A coroner has said there needs to be urgent research into the levels of grip on London's cycle superhighways following the death of a motorcyclist in Battersea.
Assistant Coroner for Inner West London, Russell Caller, issued a report to Transport for London (TfL) following a pre-inquest review into Milan Dokic’s death on March 1 last year.
Dokic, 49, was killed when he lost control in the rain while riding on Battersea Park Road. The tested surface was shown to offer 27% less grip than a standard road. The investigation Mr Dokic's death was accidental, but had been contributed to by neglect of the road surface.
Mr Caller's report said: “There is an inadequate system of determining grip levels of CSH8 and on other cycle superhighways and on other roads in London. There has been a failure to monitor grip values on cycle superhighways in London.
“Urgent research needs to be carried out on having a clear scientific way of determining grip values which can be applied to roadways in London. [And] urgent research should be carried out into the adverse effects of having adjacent areas of road with very different grip values and, subject to such research, remedial response is needed once that research has been carried out.”

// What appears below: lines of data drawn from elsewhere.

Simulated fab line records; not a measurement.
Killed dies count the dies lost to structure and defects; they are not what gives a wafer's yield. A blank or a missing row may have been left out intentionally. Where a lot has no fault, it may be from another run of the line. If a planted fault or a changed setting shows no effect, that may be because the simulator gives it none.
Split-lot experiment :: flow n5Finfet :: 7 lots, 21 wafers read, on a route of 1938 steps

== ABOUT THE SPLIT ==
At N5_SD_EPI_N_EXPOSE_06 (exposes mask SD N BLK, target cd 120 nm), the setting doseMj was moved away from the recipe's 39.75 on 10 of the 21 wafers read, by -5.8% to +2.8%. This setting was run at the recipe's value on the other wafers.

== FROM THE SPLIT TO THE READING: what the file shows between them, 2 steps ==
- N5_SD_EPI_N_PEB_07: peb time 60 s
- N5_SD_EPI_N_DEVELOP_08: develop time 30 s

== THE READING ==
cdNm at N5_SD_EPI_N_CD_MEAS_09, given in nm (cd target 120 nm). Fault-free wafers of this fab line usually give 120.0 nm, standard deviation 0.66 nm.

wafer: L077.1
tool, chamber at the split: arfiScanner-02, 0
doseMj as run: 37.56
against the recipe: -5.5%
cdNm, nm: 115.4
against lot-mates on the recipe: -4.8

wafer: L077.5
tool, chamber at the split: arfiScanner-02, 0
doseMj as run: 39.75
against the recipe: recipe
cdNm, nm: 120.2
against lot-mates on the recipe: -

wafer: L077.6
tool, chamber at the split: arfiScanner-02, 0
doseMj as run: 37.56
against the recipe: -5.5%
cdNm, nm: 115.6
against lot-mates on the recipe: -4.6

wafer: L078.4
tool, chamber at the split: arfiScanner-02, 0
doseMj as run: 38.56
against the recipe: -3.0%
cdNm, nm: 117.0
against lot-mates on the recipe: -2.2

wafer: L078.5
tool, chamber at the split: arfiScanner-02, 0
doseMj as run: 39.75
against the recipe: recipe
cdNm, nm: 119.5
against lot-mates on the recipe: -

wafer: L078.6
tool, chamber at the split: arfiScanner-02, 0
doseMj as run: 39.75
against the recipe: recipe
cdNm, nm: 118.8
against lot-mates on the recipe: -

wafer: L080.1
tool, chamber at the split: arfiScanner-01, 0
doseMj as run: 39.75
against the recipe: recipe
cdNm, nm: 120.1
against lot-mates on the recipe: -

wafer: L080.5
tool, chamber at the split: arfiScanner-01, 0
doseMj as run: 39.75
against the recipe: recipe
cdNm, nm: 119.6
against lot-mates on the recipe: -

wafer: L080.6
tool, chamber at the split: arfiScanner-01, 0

TfL’s managing director of surface transport, Leon Daniels, told the Wandsworth Guardian: “Our thoughts remain with the family and friends of Milan Dokic. We are now reviewing the coroner’s report and taking action to address all of the points raised. All sections of cycle superhighways 7 and 8 on main roads, which had signs of wear, have been resurfaced this year.
“We have also completed a full survey of all blue cycle superhighways and will repeat surveys at regular intervals on our roads."